This is one of the reasons the religious right refused, and in many cases still refuses, to accept Joe Biden’s victory. One guy who had a really hard time accepting it was Jack Hibbs, pastor of Calvary Chapel of Chino, Calif., who collapsed into a blubbering pile of mush the Sunday after the election was called. “Please! God, you are pro-life. And one man is, and one man is not,” he sobbed. “Would you be pro-life for us?”

Apparently, God’s answer was no. If Hibbs was calling on the God of the Bible, there’s no evidence that God has ever been against abortion. Evangelicals just jump to the conclusion that abortion is murder because of a single verse in which God tells the prophet Jeremiah, “Before I formed thee in the belly I knew thee.”

Other than that, the only other biblical passage that even comes close to saying anything about abortion is an obscure law that imposes a monetary penalty for someone who causes the loss of a pregnancy during a physical altercation.

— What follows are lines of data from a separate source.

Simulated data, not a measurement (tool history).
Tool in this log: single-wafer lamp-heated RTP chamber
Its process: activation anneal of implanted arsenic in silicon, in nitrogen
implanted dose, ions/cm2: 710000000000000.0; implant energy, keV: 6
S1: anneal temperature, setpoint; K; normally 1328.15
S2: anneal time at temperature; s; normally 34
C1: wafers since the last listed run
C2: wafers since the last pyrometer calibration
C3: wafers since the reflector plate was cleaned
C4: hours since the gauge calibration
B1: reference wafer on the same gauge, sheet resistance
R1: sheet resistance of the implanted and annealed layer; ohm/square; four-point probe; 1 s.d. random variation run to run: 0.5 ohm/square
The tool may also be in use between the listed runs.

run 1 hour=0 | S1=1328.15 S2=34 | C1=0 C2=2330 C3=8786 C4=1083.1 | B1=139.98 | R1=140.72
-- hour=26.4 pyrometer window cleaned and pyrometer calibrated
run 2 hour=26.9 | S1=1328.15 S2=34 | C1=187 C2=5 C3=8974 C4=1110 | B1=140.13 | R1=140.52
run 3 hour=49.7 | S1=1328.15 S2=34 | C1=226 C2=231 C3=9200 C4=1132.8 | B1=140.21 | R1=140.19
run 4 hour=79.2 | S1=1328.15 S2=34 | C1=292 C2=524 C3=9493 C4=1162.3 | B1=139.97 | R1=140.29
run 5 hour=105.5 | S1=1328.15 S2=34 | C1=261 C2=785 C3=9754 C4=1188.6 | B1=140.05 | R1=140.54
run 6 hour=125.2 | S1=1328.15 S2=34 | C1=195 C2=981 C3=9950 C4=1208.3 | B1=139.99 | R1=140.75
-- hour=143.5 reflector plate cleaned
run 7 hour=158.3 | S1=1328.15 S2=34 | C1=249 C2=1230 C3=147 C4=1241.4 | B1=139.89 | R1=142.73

The church itself was ambivalent about abortion until just before the 1980 election, when Republicans strategist Paul Weyrich came upon the idea to use it as an issue to turn fundamentalist Christians against Democrat Jimmy Carter, America’s first openly born-again president—who also happened to be pro-choice. Thus began a half century of manufactured right-wing anti-abortion outrage.